Liberals also say and do stupid shit

There are places that have started handing out the biodegradable cardboard straws. Other places have just gone to lids with the cutout.

The “reusable straw” thing is just dumb. Maybe, just maybe, women might carry one in their purse, but I can’t think of many dudes that will shove one in their pocket.

In Starbuck’s case many of their drinks just don’t “work” without a straw so they must feel particularly threatened by the ban.

I’ll all for protecting the environment and shit, but taking away my straws is going too fucking far. That shit might get me to vote Republican.

So was this straw thing actually proposed by the only republican in Seattle who knew that the libtards there would go for it, effectively killing the business of that evil Christmas hating Starbucks?

They’re not taking away your straws, you get to keep the One True Straw for all eternity!

This is the future that liberals want.
https://www.amazon.com/dp/B01L8OS5WG/_encoding=UTF8?coliid=I28H2AS4YDRSQP&colid=24LDMW1B2EQ4E

My wife got one of those straws from Starbucks last week. It wasn’t thick plastic. It was a compostable straw that stayed perfectly durable for over an hour and then started to disintegrate long after she was done using it.

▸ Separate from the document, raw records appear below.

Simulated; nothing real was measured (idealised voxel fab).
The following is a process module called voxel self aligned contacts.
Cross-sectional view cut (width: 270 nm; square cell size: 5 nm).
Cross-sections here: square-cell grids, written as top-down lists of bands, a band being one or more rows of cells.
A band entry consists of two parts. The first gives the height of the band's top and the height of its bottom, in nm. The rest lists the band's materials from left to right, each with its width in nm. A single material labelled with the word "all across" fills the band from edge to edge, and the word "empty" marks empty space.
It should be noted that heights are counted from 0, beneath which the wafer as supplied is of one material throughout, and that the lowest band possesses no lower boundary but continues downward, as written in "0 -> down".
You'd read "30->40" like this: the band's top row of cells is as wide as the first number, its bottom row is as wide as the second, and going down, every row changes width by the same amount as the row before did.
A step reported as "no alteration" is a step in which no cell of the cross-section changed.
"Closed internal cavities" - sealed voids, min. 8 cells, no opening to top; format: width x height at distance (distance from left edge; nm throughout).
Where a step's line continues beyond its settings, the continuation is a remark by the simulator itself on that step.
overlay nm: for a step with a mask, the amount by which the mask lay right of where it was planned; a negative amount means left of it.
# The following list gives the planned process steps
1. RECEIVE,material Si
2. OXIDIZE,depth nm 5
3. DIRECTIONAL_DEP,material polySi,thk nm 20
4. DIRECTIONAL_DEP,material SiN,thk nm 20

Sounds like one of those corn straws.

I’ve used corn plastics before and they weren’t any different than regular plastics. They said they were more biodegradable but they never “started to disintegrate”. I wonder if they’ve gotten better.

Here, I found info:

Across Microsoft’s campuses we’ve had exclusively compostable forks / spoons / knives / to-go containers for 7-8 years now. There have been a few different generations of them.

The first were way too “soft” - you could literally chew into the fork itself without much effort, and spoons would melt if you let them sit in soup. But by the 2nd and 3rd iteration they work identically to plastic ware, and they’re great now. Hopefully they’re really as compostable as they claim!

Weird. The one I got was definitely not biodegradable and the barista clearly said “reusable” - twice, in fact, because I asked him what it was. I wonder if some Starbucks are making do with what they have before they get their cardboard/corn straws?

You could say that was… the last straw.

Recently I reached into my deep desk drawer spot for a plastic bag and found a pile of flakes. I dont remember seeing decomposing plastics in action until then.

That was skin.

:) 345

My daughter is majoring in environmental science, and the straw thing has always been a big issue with her.

Basically everyone reckons that since they are plastic, they can be recycled… and they can, it’s just polypropylene after all… BUT small pieces of plastic are typically sorted out of the system on their way through the conveyor belt (anything smaller than a fist falls through holes), and of course the last-ditch electromagnet won’t pull it out into the ferric metals bin, so it goes off to the landfill even if you carefully take your time and try and recycle it.

The real problem with straws is similar to the problem with plastic bags: they simply end up as pieces of pollution outside a landfill more than other plastic items. Most beach communities will tell you straight up that straws and plastic bottle caps are the two biggest offenders in terms of ocean refuse. They’re easy to lose, they blend in with the grass, they sink into the sand, whatever. Then they get into the ocean and degrade into the micro-pellets that can poison the sea life… assuming that some dumb sea turtle doesn’t think it’s a floating blade of grass and try and chow down on it.

For me the big issue with straws is just that they are useless waste. I personally don’t ever use a straw for anything that isn’t extremely viscous (like a milk shake), so practically any time I am issued one (at the drive-through, in my water glass at a resteraunt) it’s just… a waste since I take it out of the glass. Even when a resteraunt give you a straw in the little paper cover, they’re NOT going to re-use that thing if I leave it on the table; that would be unsanitary. So they chuck it, unused. So it’s oil that was taken out of the ground, refined, extruded, packaged, and transported (all using more petrochemicals) so that someone could throw it away without it doing a damned bit of good for anybody.

My daughter’s big crusade (and it is a true crusade for her, she’s very passionate about it) is not to ban straws, but to have the local resteraunts change their policies about issuing them. She just wants the wait staff to ASK the customers if they want straws or not rather than to issue them automatically. So far she’s been pretty successful, at least with the higher-end places in her college town.

I’m concerned about the plastic we can’t see, the microbeads being washed downstream into the oceanic food chain, and the new find, where 80% of all potable water on the planet contains plastic microfibres whose lifecycle is man made textiles > clothes > machine washing/drying > air > clouds > rain

And the other side of that coin in many ways:

https://twitter.com/donmoyn/status/910861127910817792


I am a staunch supporter of rape victims and punishing rapists to the greatest extent possible, but we cannot void the rights of people accused of heinous crimes. The severity of a crime does not change whether someone committed it.